The stator 25 is fitted to the base portion 22. The stator 25 is arranged to produce a turning force (a torque) centered on the central axis J1 between the stator 25 and a magnet 33 arranged around the shaft 21. That is, the stator 25 and the magnet 33 together define a driving mechanism configured to rotate the rotating portion 3 with respect to the stationary portion 2.

The stator 25 preferably includes a stator core 251 and a plurality of coils 252. The stator core 251 includes an annular core back 71 and a plurality of teeth 72. The core back is fixed to an outer circumferential surface of the holder portion 222 of the base portion 22. The teeth 72 are arranged to project radially outward from the core back 71. The stator core 251 is preferably defined, for example, by laminated steel sheets, that is, electromagnetic steel sheets placed one upon another in an axial direction. Each coil 252 is defined by a conducting wire wound around a separate one of the teeth 72.

The rotating portion 3 preferably includes a sleeve portion 31, a hub 32, the magnet 33, and a cap 34.

The sleeve portion 31 is cylindrical or substantially cylindrical in shape, and includes an inner circumferential surface arranged opposite to the outer circumferential surface of the shaft 21. In other words, the sleeve portion 31 is arranged to accommodate the shaft 21. The sleeve portion 31 is arranged to rotate about the central axis J1 around the shaft 21. The sleeve portion 31 includes an annular portion 311, an outer cylindrical portion 312, an inner cylindrical portion 313, and a communicating hole 314. The annular portion 311 is cylindrical or substantially cylindrical in shape. The annular portion 311 includes the communicating hole 314, which is arranged to extend in the axial direction from an upper surface to a lower surface of the annular portion 311 to pass through the annular portion 311. The outer cylindrical portion 312 is a cylindrical or substantially cylindrical portion arranged to extend upward from an outer edge of the annular portion 311. Meanwhile, the inner cylindrical portion 313 is a cylindrical or substantially cylindrical portion arranged to extend upward from an inner edge of the annular portion 311. An inner circumferential surface of the annular portion 311 and an inner circumferential surface of the inner cylindrical portion 313 together define a single continuous surface in the inner circumferential surface of the sleeve portion 31. The inner circumferential surface of the sleeve portion 31 and the outer circumferential surface of the shaft 21 are arranged radially opposite each other with a slight gap intervening therebetween. Metal, such as a ferromagnetic stainless steel, for example, is preferably used as a material of the sleeve portion 31.

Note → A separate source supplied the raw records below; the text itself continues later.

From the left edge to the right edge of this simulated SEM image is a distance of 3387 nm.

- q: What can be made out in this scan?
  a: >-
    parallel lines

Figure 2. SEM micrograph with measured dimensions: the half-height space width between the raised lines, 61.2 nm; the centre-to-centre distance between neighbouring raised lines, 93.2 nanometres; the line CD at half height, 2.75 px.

The hub 32 preferably includes a top plate portion 321, a tubular portion 322, and a flange portion 323. The top plate portion 321 is a disk-shaped or substantially disk-shaped portion arranged to extend radially outward from an upper end of the outer cylindrical portion 312 of the sleeve portion 31. The tubular portion 322 is a cylindrical or substantially cylindrical portion arranged to extend downward from an outer edge of the top plate portion 321. Meanwhile, the flange portion 323 is a projecting portion arranged to extend radially outward from a lower end of the tubular portion 322. Metal, such as a ferromagnetic stainless steel, for example, is preferably used as a material of the hub 32. Preferably, a ferritic stainless steel is used. In addition, the hub 32 preferably has a coefficient of thermal expansion of about 10.0×10⁻⁶/° C., for example.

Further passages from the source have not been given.